Handling record amounts of data, particle physicists are increasingly relying on international collaboration to secure adequate computing power. The D0 collaboration at the Fermi National Accelerator Laboratory in the US is a case in point. Since the beginning of the Tevatron Collider Run II in March 2001, D0 scientists have recorded more than 1000 million particle collisions. The data fill 10 stacks of CDs as high as the Eiffel Tower - storage cases not included - and the stacks are growing daily.
"The Fermilab farms can process four million events per day," said Mike Diesburg, who manages the Fermilab cluster of 600 PCs for D0. This level of computing power can "handle the daily flow of incoming events".

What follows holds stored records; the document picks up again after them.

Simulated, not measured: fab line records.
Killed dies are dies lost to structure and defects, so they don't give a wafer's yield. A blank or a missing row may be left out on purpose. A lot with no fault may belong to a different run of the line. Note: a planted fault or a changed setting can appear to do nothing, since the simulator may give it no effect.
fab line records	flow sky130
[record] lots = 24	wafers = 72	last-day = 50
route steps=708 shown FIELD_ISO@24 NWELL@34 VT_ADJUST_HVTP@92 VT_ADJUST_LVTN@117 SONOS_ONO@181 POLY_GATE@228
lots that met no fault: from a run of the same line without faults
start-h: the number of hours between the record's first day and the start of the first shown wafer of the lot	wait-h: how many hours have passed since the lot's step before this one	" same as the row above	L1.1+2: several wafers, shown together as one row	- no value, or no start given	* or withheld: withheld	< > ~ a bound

Yet when the D0 collaboration decided to re-examine the entire set of collision data, encompassing more than 500 terabytes, scientists had to look for computing power beyond Fermilab. For the first time ever, D0 scientists had to send actual collision data - the crown jewels of their experiment - offsite.
"In the past, D0 and other particle-physics collaborations have used remote computing sites to carry out Monte Carlo simulations of their experiments," said D0 scientist Daniel Wicke from the University of Wuppertal, Germany, at Fermilab on sabbatical. "We are now one of the first experiments to process real collision data at remote sites. The effort has opened up many new computing resources for our collaboration. The evaluation of our experience will provide valuable input to the worldwide development of computer Grids."
The reprocessing of the D0 collision data, coordinated by Diesburg and Wicke, so far involves computing resources in Canada, France, Germany, the Netherlands, the UK and the US. (Many other countries contribute to the computing of simulated D0 data and the analysis of processed data.) From November 2003 to January 2004, D0 groups in each of the six countries used local PC clusters and Grid networks, ranging from 100 to more than 1000 PCs, to reprocess data. The largest amount of offsite computing (36 million collisions) took place at the Centre de Calcul in Lyon, France.
To provide participating centres with data, the D0 collaboration relied on SAM, the Sequential Access Manager, which was developed at Fermilab.
Before the end of the year the D0 collaboration will again begin to reprocess Run II data, old and new, to apply further refined analysis tools. The new round will need even more offsite computing power, providing ample opportunity to develop the Grid further.